*. There was a time back in the 1980s when I was a little more into the local cultural scene that I attended several “performance pieces” on campus. It was hard to pin down exactly what these were, as they just involved people moving about on a stage, not saying much. They wore costumes and sometimes danced or arranged themselves in tableaux. And there was music. And there was a lot of stagecraft, with odd set design and the imaginative use of strange props.
*. You came out of these things invigorated, sometimes laughing at what it all might have meant but usually wanting to talk about what you’d just seen. They were creative and fun even if they didn’t usually make a lot of sense.
*. I saw Prospero’s Books at the cinema when it came out and it fit in with this kind of aesthetic at the time. Today it takes me back in a way that’s nostalgic. It’s stagey, but not in a traditional way. Instead it’s like the fluid stage of the performance pieces, constantly being transformed and unscrolled by director Peter Greenaway’s beloved tracking shots.

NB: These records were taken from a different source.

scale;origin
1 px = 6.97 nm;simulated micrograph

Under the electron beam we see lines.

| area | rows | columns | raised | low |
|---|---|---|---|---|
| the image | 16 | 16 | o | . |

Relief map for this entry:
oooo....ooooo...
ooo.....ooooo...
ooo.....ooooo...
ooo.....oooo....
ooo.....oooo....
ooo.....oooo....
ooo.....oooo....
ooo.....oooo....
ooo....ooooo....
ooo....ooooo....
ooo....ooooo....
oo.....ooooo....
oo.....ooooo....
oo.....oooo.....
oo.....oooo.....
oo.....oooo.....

*. It’s a Renaissance film, not in the sense so much of Greenaway’s inspiration in period art and the acres of naked flesh on display, but for being a melding of a variety of forms. Literary, being an adaptation of Shakespeare’s The Tempest, with John Gielgud (aged 86!) as Prospero delivering almost all the lines until the final act. But it’s also a movie filled with striking visuals, music (the operatic score is by Michael Nyman), special film effects, and modern dance (Caliban is played by Michael Clark, who strikes a lot of strained contortions). More than a masque, it’s a sort of Gesamtkunstwerk that combines as many arts as possible. Most of them quite successfully.
*. It’s also a film of paradoxes. Text is central, with the title taken from the small library of arcane books that Prospero took with him into exile. But as it’s a paean to books, of reading and writing, at the same time it blows pages of text to the wind and refashions the play as a sort of interior monologue: Prospero’s dream, or perhaps just his reading of the play he is ultimately revealed as writing.
*. Other paradoxes abound. Caliban is a monster in the play, but here he takes an ideal athletic form. The “painterly” compositions are often quite ugly, at least to my eyes, and always in motion, either scrolling or being deconstructed into screens-within-screens. Nudity is both a classical or Renaissance ideal and also something human and sloppy. Dangling man parts go marching alongside imperfect buttocks and breasts, and because it’s 1991 people still have body hair. Instead of evoking high art one thinks of The First Nudie Musical.
*. In other words, it’s high art that walks a line, consciously I think, with camp. Just get a load of the width of those lace ruffs, and the sky-high platform heels the courtiers wear. The perfect camp touch of taking everything just that little bit too far.
*. But I don’t think it’s camp. The Tempest is a play about magic, and that’s what I think Prospero’s Books is all about. Not just the magic of Shakespeare’s language, but the magic of theatre and film and their conjuring of a world of make believe that we buy into even as we’re drawn to notice how unreal it is. Like any good magician, Prospero/Greenaway knows that we want to be fooled. Suspension of disbelief isn’t a trick, but the price of admission. Once the show starts belief has already been dismissed.
*. That doesn’t mean we can’t be critical though. One thing about novelty movies like this is that the novelty wears off and when there’s no story being told (as here), or when the way it’s presented is more intellectually than emotionally involving (as here), you get tired of it pretty quickly. Even knowing the play well I found Prospero’s Books got a bit trying and I don’t think anyone not knowing the play would be that interested in it at all. It would only work as spectacle or circus.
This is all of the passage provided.